Computer Associates International Inc, which was forced to cancel a US$1 billion debt sale, tapped a bank credit line as its short-term financing costs soared.
The company -- based in Islandia, New York -- whose shares have plunged 45 percent this month, has borrowed US$1.4 billion of US$3 billion in credit lines arranged by Credit Suisse First Boston, said Ira Zar, Computer Associates' chief financial officer.
The money was used to pay back other debt, Zar said.
Computer Associates is the third company in the Standard & Poor's 500 Index to turn to bank financing as investor concerns that businesses' accounting practices have overstated profits.
Tyco International Ltd and Qwest Communications International Inc stopped selling commercial paper as investors demanded higher yields and shorter terms.

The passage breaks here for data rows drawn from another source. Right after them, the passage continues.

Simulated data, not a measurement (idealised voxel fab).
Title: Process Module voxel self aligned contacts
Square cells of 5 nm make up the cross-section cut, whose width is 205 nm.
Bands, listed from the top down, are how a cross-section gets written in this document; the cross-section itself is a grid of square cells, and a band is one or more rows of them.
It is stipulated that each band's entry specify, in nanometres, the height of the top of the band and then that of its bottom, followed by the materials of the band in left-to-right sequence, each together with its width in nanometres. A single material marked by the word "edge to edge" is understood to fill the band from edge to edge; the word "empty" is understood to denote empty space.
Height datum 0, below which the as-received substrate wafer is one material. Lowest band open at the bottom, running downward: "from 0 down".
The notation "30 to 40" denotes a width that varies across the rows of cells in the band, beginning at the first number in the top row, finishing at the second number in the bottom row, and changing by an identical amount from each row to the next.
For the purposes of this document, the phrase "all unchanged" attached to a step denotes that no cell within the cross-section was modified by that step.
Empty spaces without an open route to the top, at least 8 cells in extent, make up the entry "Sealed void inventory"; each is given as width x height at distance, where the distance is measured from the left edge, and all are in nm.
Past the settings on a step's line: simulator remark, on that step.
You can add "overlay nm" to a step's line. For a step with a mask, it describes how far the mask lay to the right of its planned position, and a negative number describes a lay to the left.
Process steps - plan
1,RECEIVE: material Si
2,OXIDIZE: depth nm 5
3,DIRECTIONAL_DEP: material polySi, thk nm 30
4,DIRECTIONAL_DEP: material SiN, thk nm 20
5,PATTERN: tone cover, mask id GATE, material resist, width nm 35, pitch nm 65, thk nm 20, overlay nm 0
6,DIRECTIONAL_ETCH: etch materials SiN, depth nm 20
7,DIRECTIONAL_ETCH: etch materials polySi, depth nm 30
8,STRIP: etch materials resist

"Liquidity and access to the capital markets is absolutely vital at the moment," said Robert Truesdell, who doesn't own Computer Associates' debt in the US$4 billion in fixed-income investments he oversees at M&T Capital Advisors Group in Buffalo.
The FBI and the Securities and Exchange Commission are investigating how Computer Associates recorded sales of software and maintenance fees, Newsday and the New York Times reported.
The software maker's shares fell US$2.01, or 9.6 percent, to US$18.90, after falling 17 percent Wednesday.
Its 6.375 percent coupon note, due in 2005, is trading at US$0.86 on the dollar, down from US$0.93 on Monday, traders said. The yield has risen to 11.84 percent from 9 percent.
The fifth-biggest software maker canceled its bond sale after Moody's Investors Service said it was considering lowering the company's credit rating.
Moody's review crimped the company's short-term financing because fewer investors can buy commercial paper from a company that may be downgraded soon.
Computer Associates pays about 95 basis points above benchmark lending rates to borrow on its credit lines, Zar said.
That is about 2.9 percent for one- or two-month loans, compared to the 3 percent yield it offered investors on two-week commercial paper Thursday. That rate was almost 75 basis points above comparably rated companies.
A basis point equals 0.01 percentage point.
Last week, the software company offered to pay investors 5 basis points more in yield than Qwest's financing arm for one-month commercial paper, which unsecured debt often used to finance day-to-day operations.
The company hasn't "drawn on its credit lines to pay down its commercial paper obligations," Computer Associates said in a statement. Its "financial position is strong," the company said.
Zar said the company had drawn US$800 million of its US$2 billion credit line, leaving US$1.2 billion available and US$600 million of its US$1 billion credit line, leaving US$400 million available.
Borrowers with the same ratings as Computer Associates are expected to have back-up credit lines for each US$1 of commercial paper outstanding.
The company had planned to use the US$1 billion bond sale to pay down debt on the US$2 billion line. Instead, it paid down US$600 million with the funds available from the US$1 billion line, Zar said. He said the company now has between US$450 million and US$500 million in cash.
Zar, who was paid US$1.3 million last year in salary and bonus, said the company incurred "no new debt."